Saturday night's alright for fighting, is how the song goes, and tonight marks a unprecedented clash between boxing and mixed martial arts that begins on television at 6 p.m. Pacific time.
In what has to be considered the biggest prize fight of 2011, Manny Pacquiao faces Juan Manuel Marquez for the third time in their careers. The match, for Pacquiao's World Boxing Association welterweight title, is live on HBO pay-per view ($65 for the high-definition broadcast) from the MGM Grand Garden in Las Vegas.
Meanwhile, on free TV, Fox will have the first Ultimate Fighting Championship bout ever to air on a broadcast network in primetime. The fight, between heavyweights Cain Velasquez of Mexico and Brazilian Javier Dos Santos, takes place at the Honda Center in Anaheim, Calif.
The MMA fight serves as an appetizer for the $700 million Fox-UFC seven-year deal that kicks off in January and brings the often violent sport — which features elements of boxing, wrestling, kickboxing, judo, etc. — into the mainstream (at least the UFC hopes so).
Fox will broadcast four primetime fights a year, another six will air on sister cable network FX, and the reality show Ultimate Fighter moves from Spike to Fox cable as part of the deal.
On Saturday, Fox cable outlet FuelTV has hours of analysis leading up to the Velasquez-Dos Santos fight on big Fox, and all manner of Fox personalties — from NFL of Fox analyst Michael Strachan to Sons of Anarchy stars — were to be on hand for the bout.

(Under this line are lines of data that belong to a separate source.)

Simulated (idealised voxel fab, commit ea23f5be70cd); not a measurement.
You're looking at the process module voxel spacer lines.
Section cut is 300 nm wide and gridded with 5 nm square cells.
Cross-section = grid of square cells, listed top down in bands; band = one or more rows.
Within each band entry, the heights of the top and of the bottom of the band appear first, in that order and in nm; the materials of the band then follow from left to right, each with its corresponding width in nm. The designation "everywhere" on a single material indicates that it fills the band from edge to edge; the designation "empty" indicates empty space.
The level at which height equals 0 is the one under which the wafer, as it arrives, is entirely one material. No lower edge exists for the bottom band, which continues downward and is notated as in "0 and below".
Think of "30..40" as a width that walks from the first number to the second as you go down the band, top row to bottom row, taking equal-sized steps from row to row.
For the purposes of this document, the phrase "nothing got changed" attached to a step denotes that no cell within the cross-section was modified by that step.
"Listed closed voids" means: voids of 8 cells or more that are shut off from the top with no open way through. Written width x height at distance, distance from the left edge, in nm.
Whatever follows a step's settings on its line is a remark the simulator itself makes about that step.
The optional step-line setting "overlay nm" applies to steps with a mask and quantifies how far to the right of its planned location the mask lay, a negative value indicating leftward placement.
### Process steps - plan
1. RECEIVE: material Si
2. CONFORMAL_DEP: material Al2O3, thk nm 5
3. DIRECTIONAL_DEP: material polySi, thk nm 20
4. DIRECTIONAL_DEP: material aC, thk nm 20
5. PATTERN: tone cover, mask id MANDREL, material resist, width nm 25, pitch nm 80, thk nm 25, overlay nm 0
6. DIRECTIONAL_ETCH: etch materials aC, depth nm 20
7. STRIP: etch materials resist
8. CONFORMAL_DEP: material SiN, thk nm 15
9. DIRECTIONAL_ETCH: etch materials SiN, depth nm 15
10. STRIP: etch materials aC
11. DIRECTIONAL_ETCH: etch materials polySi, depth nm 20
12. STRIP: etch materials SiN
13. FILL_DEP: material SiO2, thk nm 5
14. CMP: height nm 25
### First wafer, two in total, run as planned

There's a school of thought that interest in boxing is waning while mixed martial arts is gaining. All the big boxing matches are on PPV, while the UFC, which does about one PPV event a month, is moving into free TV for the first time.
Pacquiao's previous fight, in May against Shane Mosley on Showtime PPV, brought in about 1.4 million PPV buys. A Terra Nova rerun on Fox last Saturday in the same time slot as tonight's UFC bout attracted 1.9 million households; Fox could be looking at triple that audience.
"Once the pay-per-view model came out, boxing stopped putting big fights on free TV, and I think it damaged the sport," UFC president Dana White told reporters this month. "So our goal is to bring big free fights back to television."
He acknowledged the UFC is going "to take a hit on the pay-per-view side for a big fight like this. But we're thinking long-term for the future of the sport and making the sport bigger."